Corruption Around the Corner

Being forgiving to politicians succeeded by breaking the law, discriminates against their honest rivals, politicians who obeyed the law.

The various cases involving Ehud Olmert which preoccupy the attorney general, the state prosecutor and Israel Police began as probes by the state comptroller even before the Knesset voted him in as prime minister. The issues have nothing to do with his conduct as prime minister; as such it is deceptive to present them as matters that threaten to undermine voters' wishes. Olmert was probed, investigated and suspected at the time he was elected, and is not a prime minister that was pushed into interrogation rooms by evil forces.

Throughout this period, Olmert has been presented as a victim: The state comptroller persecuted him, the accountant general harassed him and the police investigators bothered him because they kept calling him, begging for a sliver of time from his busy schedule.

Olmert, immune from being searched, is a deluxe suspect. In the case of the house on Cremieux Street, which seems to be more difficult to indict on, he is asking for the investigators to speed things up. In other cases, he is more reluctant. Perhaps this tells us something.

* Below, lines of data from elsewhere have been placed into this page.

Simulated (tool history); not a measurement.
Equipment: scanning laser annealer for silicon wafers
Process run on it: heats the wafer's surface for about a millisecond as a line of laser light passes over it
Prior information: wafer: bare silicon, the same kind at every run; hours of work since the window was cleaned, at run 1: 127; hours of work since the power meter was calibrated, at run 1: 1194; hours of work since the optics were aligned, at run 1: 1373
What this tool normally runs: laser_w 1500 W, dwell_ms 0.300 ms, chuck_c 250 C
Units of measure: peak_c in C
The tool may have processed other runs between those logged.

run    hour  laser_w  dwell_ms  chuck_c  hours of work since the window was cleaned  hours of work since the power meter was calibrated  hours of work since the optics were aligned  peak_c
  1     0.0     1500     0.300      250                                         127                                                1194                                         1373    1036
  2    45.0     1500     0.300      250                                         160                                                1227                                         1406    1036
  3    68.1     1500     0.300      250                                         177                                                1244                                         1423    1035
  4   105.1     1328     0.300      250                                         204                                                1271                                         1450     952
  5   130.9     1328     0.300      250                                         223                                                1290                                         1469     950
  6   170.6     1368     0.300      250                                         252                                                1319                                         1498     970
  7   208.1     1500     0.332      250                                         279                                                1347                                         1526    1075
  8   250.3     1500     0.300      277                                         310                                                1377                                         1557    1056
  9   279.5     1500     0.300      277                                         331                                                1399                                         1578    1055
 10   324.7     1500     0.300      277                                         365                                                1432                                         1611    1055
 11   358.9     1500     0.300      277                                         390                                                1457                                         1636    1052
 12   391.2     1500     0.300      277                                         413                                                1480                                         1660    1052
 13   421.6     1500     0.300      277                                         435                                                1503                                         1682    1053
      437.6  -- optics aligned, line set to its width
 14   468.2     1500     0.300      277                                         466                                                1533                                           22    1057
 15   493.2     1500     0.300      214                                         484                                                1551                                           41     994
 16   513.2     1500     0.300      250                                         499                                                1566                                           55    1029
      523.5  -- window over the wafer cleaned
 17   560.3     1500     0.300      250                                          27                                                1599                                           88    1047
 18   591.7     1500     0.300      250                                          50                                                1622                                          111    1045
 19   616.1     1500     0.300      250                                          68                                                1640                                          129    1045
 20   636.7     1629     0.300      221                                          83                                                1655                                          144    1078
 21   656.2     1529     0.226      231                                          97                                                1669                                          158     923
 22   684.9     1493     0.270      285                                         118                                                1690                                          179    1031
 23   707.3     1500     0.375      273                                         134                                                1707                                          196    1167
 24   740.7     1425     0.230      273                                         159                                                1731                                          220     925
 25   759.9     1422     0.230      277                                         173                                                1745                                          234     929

In properly functioning countries there are witness protection programs. Here, Olmert's supporters are running a program for targeting witnesses. There are cases where the accused are spared because they are insane; here insanity is being thrown back at the plaintiffs and investigators. One of them, State Comptroller Micha Lindenstrauss, now has another mission: to supervise the state-funded defense attorneys for Olmert before the Winograd Committee in order to avoid the possibility that such funding will go to cover their work in the criminal cases against him.

Olmert is only the most senior suspect in the four cases with his name on them. To his side stand the officials at the Jerusalem Municipality, attorney Tami Ben-David and government secretary Oved Yehezkel - and this is only a partial list. Whoever is demanding that the investigations of Olmert be postponed until the end of his tenure is discriminating against the other suspects, or perhaps also wants to give them a break.

This is a trial period for three people: Defense Minister Ehud Barak, Foreign Minister Tzipi Livni and Attorney General Menachem Mazuz. Last week, Barak made an appearence, wearing a grave face, and demanded that Israelis behave as if "war is just around the corner." It is more appropriate to urgently direct this request to Barak, as a member in the Olmert government, which commands the Israel Defense Forces. If Barak agrees to stay in a government whose leader is burdened by a series of cases and may even be put on trial, he will be derelict of the trust soldiers and civilians put in him. Corruption lurks around the corner and is a lot more likely than war.

A military commander must be trusted beyond all suspicion. He must not cause his soldiers to doubt the purity of his motives, as he sends them off to risk their lives. If there is a cloud of suspicion over him, he must clear his place for others whose integrity can be trusted. A prime minister is a citizen and an elected official, not a military commander. However, as the head of a group of ministers that directs military commanders, and through them soldiers, he must be held to the same public standard.

Barak refuses to say what his position on this issue is. In practice, he is covering for Olmert by his readiness to serve in his cabinet during a period of suspicions, investigations, and soon, depending on the hearings and a decision by State Prosecutor Eran Shendar, an indictment in the case of the tender for privatizing Bank Leumi.

For a single, passing minute, when the Winograd Committee's interim report was released, Livni was a righteous rebel. Her rapid defeat sent here reeling back to her position as deputy, waiting on the sidelines for Olmert's fall. She is carrying out empty maneuvers so long as Olmert remains above her, caught up with the cases against him.

Mazuz was inclined to close the Cremieux Street case, but suddenly changed his mind. It is likely he is worried he will not be able to convince the Supreme Court and its President Dorit Beinisch that closing the case without a police investigation is a reasonable thing to do. If this is what he does in a case he considers shaky, he will certainly do the same in the cases of the investment center and the small business authority. In view of the petition to the High Court of Justice, calling for Olmert to step down (as opposed to his resignation which is not required by law), Mazuz will find it difficult to protect the prime minister.

Being forgiving to politicians who climbed to the top by breaking the law will discriminate against three groups: their rivals, politicians who obeyed the law; the usual suspects; and the citizens who deserve an honest leadership. If the government refuses to recognize this and rallies around Olmert, he will also stigmatize them.